But I'll let that slide.
A few other things I'm letting slide:
— I get why we wanted a brief return from Finn and the Life and Death Brigade, but did we need THAT MUCH of Finn and the Life and Death Brigade?
— Boy, Lorelai's brief jaunt on the Pacific Crest Trail was a reminder of why the show has rarely spent much time outside in locations beyond that block of Stars Hollow on the Warner Bros. lot. 
— Was the stuff with Emily's new all-purpose housekeeper Berta and her even-more-all-purpose family really worth it? Stop and think of how much time we spent with those characters versus ... almost anybody from the original series. Was that worth it?
— How many chortles did you get out of the celebrity chef replacements for Sookie? I'm as big a Rachael Ray fan as there is, but Ray isn't really even a celebrity chef. She cooks some, but you wouldn't go to a pop-up restaurant because you heard she was working the kitchen.
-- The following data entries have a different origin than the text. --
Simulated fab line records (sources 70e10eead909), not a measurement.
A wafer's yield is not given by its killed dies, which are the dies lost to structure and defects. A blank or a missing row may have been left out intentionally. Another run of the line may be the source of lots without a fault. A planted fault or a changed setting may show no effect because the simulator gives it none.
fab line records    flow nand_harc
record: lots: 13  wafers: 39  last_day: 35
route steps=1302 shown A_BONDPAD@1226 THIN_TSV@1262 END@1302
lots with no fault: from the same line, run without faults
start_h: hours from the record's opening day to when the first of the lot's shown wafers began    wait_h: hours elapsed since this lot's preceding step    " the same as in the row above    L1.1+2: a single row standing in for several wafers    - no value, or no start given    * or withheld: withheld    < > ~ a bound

— How was there not a Kiefer Sutherland cameo near the end? Don't introduce a "Luke is friends with Kiefer Sutherland" joke if you aren't going to give me "Kiefer Sutherland arriving in Stars Hollow" joke!
I could go on, but a lot of missteps were forgiven when Carole King started playing over the closing credits.
Welcome back, Gilmore Girls
Now about that Bunheads miniseries, Amy Sherman-Palladino!